The ruling turns upside down the traditional role of student-athlete and gives energy to the movement to compensate college athletes. For some time now there has been a growing and vocal contingent of sports enthusiasts calling for colleges to pay athletes and provide them with employee protections. Many critics have claimed that the governing body of college athletics, the National Collegiate Athletic Association (NCAA) and its member colleges, have exploited students for profit, leaving athletes vulnerable to the whims of their institutions. Sensing the growing controversy the NCAA in recent years has made a point of highlighting students as “scholar-athletes” to send the message that athletes are students first. It has become an increasingly tough sell for the NCAA, itself a not-for-profit organization, with a lucrative billion dollar television deal and colleges that profit from merchandising tied to its students.

Recently during an appearance on CNN’s Crossfire basketball legend Kareem Abdul Jabbar lent his voice in favor of paying college athletes. The NBA Hall of Famer said, “Football and basketball are on national TV. They generate money for all of these national sponsors and advertisers. It's incredible how much money is being made. The president of the NCAA makes $1.7 million a year, yet the people who are performing and generating this cash do not get to participate in any way.”





In the ruling, Peter Ohr, regional N.L.R.B. director declared, “As has already been alluded to, the Employer’s players (both scholarship and walk-ons) are subject to certain team and athletic department rules set forth, inter alia, in the Team Handbook that is applicable solely to the Employer’s players and Northwestern’s Athletic Department Handbook. Northwestern’s regular student population is not subject to these rules and policies.” Throughout the ruling Ohr sets out to differentiate the status of the Northwestern athletes from the rest of the student population on campus.

Though the ruling only applies to football players on scholarship at Northwestern University, the implications are far-reaching; particularly for Division I and Division II football players at other private universities. Since collective bargaining at state controlled colleges falls under the purview of state law and not the National Labor Relations Board, how deep the ruling touches in college sports is still anyone’s guess. What is apparent is that an important threshold has been crossed with the determination that the football players at Northwestern are employees and must be treated as such and provided the legal protections of employees. Though the NCAA was not a party to the complaint it had an immediate reaction to the ruling by the N.L.R.B. The chief legal officer for the NCAA, Donald Remy, released a statement that said in part, “Over the last three years, our member colleges and universities have worked to re-evaluate the current rules. While improvements need to be made, we do not need to completely throw away a system that has helped literally millions of students over the past decade alone attend college. We want student-athletes – 99 percent of whom will never make it to the professional leagues – focused on what matters most – finding success in the classroom, on the field and in life.”
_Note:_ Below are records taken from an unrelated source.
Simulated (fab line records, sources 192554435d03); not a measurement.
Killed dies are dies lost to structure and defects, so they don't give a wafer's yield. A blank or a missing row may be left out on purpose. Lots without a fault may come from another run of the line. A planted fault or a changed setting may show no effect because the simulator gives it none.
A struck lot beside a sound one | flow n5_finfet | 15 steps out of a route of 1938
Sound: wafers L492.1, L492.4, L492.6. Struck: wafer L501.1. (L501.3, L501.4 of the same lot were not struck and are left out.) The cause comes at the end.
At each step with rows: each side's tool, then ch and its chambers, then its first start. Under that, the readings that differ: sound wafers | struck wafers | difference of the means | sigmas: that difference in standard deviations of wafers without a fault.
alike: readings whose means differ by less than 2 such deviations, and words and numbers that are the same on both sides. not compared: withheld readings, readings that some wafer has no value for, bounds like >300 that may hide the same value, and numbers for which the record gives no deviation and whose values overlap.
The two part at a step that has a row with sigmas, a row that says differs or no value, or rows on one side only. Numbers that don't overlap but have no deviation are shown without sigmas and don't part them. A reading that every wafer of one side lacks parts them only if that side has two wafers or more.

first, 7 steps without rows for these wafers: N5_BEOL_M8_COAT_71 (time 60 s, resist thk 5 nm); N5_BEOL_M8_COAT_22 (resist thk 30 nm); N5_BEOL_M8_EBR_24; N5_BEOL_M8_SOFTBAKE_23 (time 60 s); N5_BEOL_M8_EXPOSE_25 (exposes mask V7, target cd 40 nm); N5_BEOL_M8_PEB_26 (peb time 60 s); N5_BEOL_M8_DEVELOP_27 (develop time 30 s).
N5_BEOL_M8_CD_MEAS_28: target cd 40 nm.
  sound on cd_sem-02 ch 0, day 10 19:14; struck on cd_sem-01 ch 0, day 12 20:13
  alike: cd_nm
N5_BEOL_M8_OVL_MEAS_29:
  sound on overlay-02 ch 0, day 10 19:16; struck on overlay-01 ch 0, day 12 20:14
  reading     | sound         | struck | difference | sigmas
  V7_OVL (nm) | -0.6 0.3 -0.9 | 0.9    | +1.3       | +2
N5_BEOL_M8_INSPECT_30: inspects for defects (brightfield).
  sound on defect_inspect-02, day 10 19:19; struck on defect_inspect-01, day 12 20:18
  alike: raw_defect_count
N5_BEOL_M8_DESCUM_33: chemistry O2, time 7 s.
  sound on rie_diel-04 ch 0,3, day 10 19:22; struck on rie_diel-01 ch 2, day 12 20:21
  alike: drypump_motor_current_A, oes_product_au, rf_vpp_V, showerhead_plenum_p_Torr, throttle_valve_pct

It was the petition filed by a new group, the College Athletes Players Association, on behalf of Northwestern University football players that brought the issue of athletes and their legal status to the forefront. The new group petitioned the N.L.R.B. in January and then endured a contentious three week hearing before the agency last month.

The ruling will likely be contested all the way to the United States Supreme Court but in the interim there will be a lot of discussion about its impact and influence. The ruling creates a potential fissure in the ranks of college athletics as well. Larger schools with revenue generating football programs, such as the University of Michigan, University of Southern California and Northwestern, might be able to cover the spread, pay athletes and provide benefits without ‘losing’ much in return. Smaller institutions and private historically Black colleges are likely very concerned about the possible effect on their budgets. The same goes for Ivy League and NCAA Division 3 schools that do not offer athletic scholarships but support based upon academic performance. While scholarships, for the most part, are paper transactions, wages are not. In this period of economic uncertainty institutions are making decisions based on the bottom line so rather than meet additional payroll costs colleges could conceivably discontinue athletic teams.

Another significant factor is Title IX and questions of gender equity in pay. Football programs generate the greatest share of revenue at most colleges but questions will be raised about pay equity between women and men. It is inconceivable that if this ruling withstands court scrutiny that colleges would be allowed to pay women athletes less than their male counterparts, regardless of the sport.